Passions of the Great Composers: Carlo Gesualdo

Carlo Gesualdo (1566–1613) was Prince of Venosa and Count of Conza.



As a musician he is best known for writing intensely expressive madrigals and pieces of sacred music that use a chromatic language not heard again until the late 19th century.

Gesualdo  published six books of madrigals and three books of sacred pieces. He turned out to be one of the most complexly imaginative composers of the late Renaissance, indeed of all musical history. The works of his mature period—he died in 1613, at the age of forty-seven—bend the rules of harmony to a degree that remained unmatched until the advent of Wagner.

Donna Maria D'Avalos
He is also known for his cruelty and lewdness: the best known fact of his life is his gruesome killing of his first wife and her lover upon finding them in flagrante delicto. The fascination for his extraordinary music and for his shocking acts have gone hand in hand. 

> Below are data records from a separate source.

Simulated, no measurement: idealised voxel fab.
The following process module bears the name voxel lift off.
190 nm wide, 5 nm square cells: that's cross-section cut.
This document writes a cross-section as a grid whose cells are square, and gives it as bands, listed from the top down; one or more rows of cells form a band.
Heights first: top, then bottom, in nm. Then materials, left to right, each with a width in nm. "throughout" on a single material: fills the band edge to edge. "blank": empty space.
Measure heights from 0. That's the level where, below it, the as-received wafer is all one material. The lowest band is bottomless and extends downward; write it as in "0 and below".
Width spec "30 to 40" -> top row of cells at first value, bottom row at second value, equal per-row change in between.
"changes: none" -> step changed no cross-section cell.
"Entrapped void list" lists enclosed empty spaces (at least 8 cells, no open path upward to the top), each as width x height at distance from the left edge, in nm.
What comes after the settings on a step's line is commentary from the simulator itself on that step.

Longing, passion, sex and death – all are intertwined in Gesualdo’s orgies of deliciously daring harmonies. It’s no surprise that the prince of Venosa’s madrigal settings of confessional love poems contain such heart-wrenching, visceral chromaticism.

Four hundred years after the brutal crime, the police report still makes for shocking reading. Gesualdo’s wife and first cousin, Donna Maria d’Avalos, was stabbed multiple times. The body of her paramour, the handsome Duke of Andria, was found dressed in her nightgown, and both mutilated corpses were put on display in front of the palace. Some accounts have Gesualdo murdering his infant son, having doubted the young boy’s paternity.

Escaping prosecution because of his noble status, Gesualdo returned to Venosa and lived as a recluse.

The composer’s most influential fan was Igor Stravinsky, who, in 1960, wrote a piece called “Monumentum pro Gesualdo,” and, eight years later, contributed a preface to Glenn Watkins’s scholarly study “Gesualdo: The Man and His Music.”



The fascination has hardly abated in recent decades. There have been no fewer than eleven operatic works on the subject of Gesualdo’s life, not to mention a fantastical 1995 pseudo-documentary, by Werner Herzog, called “Death for Five Voices.”


Great Classical Music Scandals

Symphony No 3: ‘Eroica’, formerly known as ‘Bonaparte’ by Ludvig van Beethoven (1804)

The story behind the dedication of Beethoven’s third symphony is the stuff of musical legend.  

‘Napoleonic’ certainly describes the scale on which Beethoven conceived the work – he even sketched out a programme of Bonaparte’s life within the symphony’s movements – until the moment in 1804 when he was informed that Napoleon had styled himself Emperor. The original dedication to Bonaparte was defaced: Beethoven announced that Napoleon was “a tyrant”, who “will think himself superior to all men”, and re-named the symphony the “Eroica”.

The symphony was also controversial musically, causing Beethoven’s great admirer Hector Berlioz to exclaim at one point “if that was really what Beethoven wanted… it must be admitted that this whim is an absurdity!”

Absurd or otherwise, the Eroica stands as one of the most important cultural monuments of all time.




The Battle of the Sopranos



The opera house has always been rowdier than the concert hall, but even so the riot at the King’s Theatre Haymarket on June 6 1727 has gone down in history. On stage were two great rival sopranos, Faustina Bordoni and Francesca Cuzzoni, who fought a “horrid and bloody battle”, according to one eyewitness. As did their supporters.

In Handel's opera Alessandro (1726) the importance of the two ladies' roles had to be very carefully balanced, which at one point in the opera's plot made Senesino, playing the name part, look a complete fool. Her rivalry with Faustina, fanned by the press, eventually became scandalous when, in a performance of Bononcini's Astianatte (6 June 1727), attended by princess Caroline, "Hissing on one Side, and Clapping on the other" gave rise to "Catcalls, and other great indecencies". Such was the rumpus that the performance, and the rest of that opera season, were abandoned. The satirical pamphleteers had a field day, depicting the two prime donne exchanging insults and pulling at one another's head-dresses, though recent research has revealed that it was the ladies' rival supporters, rather than the singers themselves, who were the cause of the disturbance.



Belgium in uproar

Auber’s opera La Muette de Portici (The Mute Girl of Portici) caused barely a murmur when it opened in Paris in 1829. But when it was performed at La Monnaie Opera House in Brussels in 1830, revolutionary feelings were in the air, and the aria “Sacred Love of One’s Country” sparked the July revolution that led to Belgian independence.